Policemen standing guard as a mansion is razed in Rechnik on Tuesday. Alexander Natruskin

Rechnik residents appealed to the United States and Germany for asylum on Tuesday after demolition workers resumed razing their luxury homes in western Moscow despite a promise to give them until the weekend to move out.

The workers made people leave their homes despite an agreement between the residents and court marshals to demolish only uninhabited constructions at least until the end of the week, said Anatoly Kucherena, a lawyer and head of the Public Council committee overseeing the work of law enforcement agencies.

"We are outraged by the inhumane actions of the court marshals for banishing people to the street in minus 25 degree cold even though they had an agreement to suspend the demolition of the houses," Kucherena said, Interfax reported.

Court marshals said in a statement Tuesday that they could postpone demolition of some houses if their residents had no other place to live. At least four homes were destroyed Tuesday.

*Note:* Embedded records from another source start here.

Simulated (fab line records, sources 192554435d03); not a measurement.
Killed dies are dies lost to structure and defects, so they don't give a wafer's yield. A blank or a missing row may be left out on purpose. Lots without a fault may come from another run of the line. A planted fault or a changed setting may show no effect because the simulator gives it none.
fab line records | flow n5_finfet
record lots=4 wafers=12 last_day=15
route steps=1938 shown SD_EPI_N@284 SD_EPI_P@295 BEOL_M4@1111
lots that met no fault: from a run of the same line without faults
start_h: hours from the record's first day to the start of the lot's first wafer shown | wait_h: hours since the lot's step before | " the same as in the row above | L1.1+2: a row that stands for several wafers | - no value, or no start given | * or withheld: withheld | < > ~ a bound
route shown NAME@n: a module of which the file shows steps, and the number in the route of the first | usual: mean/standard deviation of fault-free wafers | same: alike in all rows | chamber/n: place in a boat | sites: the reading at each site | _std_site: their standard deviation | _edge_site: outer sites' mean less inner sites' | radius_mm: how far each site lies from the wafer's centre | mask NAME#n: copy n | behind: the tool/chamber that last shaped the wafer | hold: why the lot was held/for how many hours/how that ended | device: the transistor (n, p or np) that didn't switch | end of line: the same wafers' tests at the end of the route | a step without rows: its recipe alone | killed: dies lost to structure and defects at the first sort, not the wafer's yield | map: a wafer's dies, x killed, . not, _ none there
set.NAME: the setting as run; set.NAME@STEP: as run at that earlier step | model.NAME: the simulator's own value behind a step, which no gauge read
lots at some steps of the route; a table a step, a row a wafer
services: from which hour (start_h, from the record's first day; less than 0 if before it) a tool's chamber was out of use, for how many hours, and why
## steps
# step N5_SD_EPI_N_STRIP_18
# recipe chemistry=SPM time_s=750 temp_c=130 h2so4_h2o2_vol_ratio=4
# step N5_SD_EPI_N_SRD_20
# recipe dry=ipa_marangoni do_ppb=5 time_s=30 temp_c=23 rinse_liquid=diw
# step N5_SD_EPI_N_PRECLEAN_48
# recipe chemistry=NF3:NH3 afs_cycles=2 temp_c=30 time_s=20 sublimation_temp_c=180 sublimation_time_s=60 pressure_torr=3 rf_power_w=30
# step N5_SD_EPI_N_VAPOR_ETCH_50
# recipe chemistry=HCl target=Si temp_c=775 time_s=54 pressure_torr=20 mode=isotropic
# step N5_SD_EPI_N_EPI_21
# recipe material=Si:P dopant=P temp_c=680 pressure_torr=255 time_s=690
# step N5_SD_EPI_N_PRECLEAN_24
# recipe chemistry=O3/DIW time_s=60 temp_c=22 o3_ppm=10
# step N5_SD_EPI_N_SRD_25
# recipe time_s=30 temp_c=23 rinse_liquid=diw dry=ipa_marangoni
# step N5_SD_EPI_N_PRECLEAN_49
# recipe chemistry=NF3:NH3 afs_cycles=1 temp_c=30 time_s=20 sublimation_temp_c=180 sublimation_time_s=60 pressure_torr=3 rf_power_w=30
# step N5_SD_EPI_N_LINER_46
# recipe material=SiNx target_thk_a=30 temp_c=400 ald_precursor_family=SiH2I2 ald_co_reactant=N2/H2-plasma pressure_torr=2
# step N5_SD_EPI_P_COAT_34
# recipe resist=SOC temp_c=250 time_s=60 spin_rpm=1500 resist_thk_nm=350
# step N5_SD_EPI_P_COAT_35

Rechnik residents sent delegations to the U.S. and German embassies to request asylum in those countries, Ekho Moskvy radio reported.

One resident, Alexander Navrotsky, said he and his neighbors were ready to tear up their Russian passports at the U.S. Embassy. "A genocide is going on here," he said of the demolition work, Interfax reported.

Repeated calls to the German and U.S. embassies went unanswered Tuesday.

City authorities started demolishing houses Thursday after several years of bitter conflict with the residents of the Rechnik and Ogorodnik communities, who over the past decade have built homes in a park along the Moscow River, which is an environmentally protected area. The city says the homes were built illegally and gave residents — who reportedly include lawmakers, governors, war veterans and celebrities — one last chance to move out Monday.

Some residents on Tuesday refused to leave their houses or let court marshals enter. One woman complained to Interfax that the house of her husband had been demolished without a court order.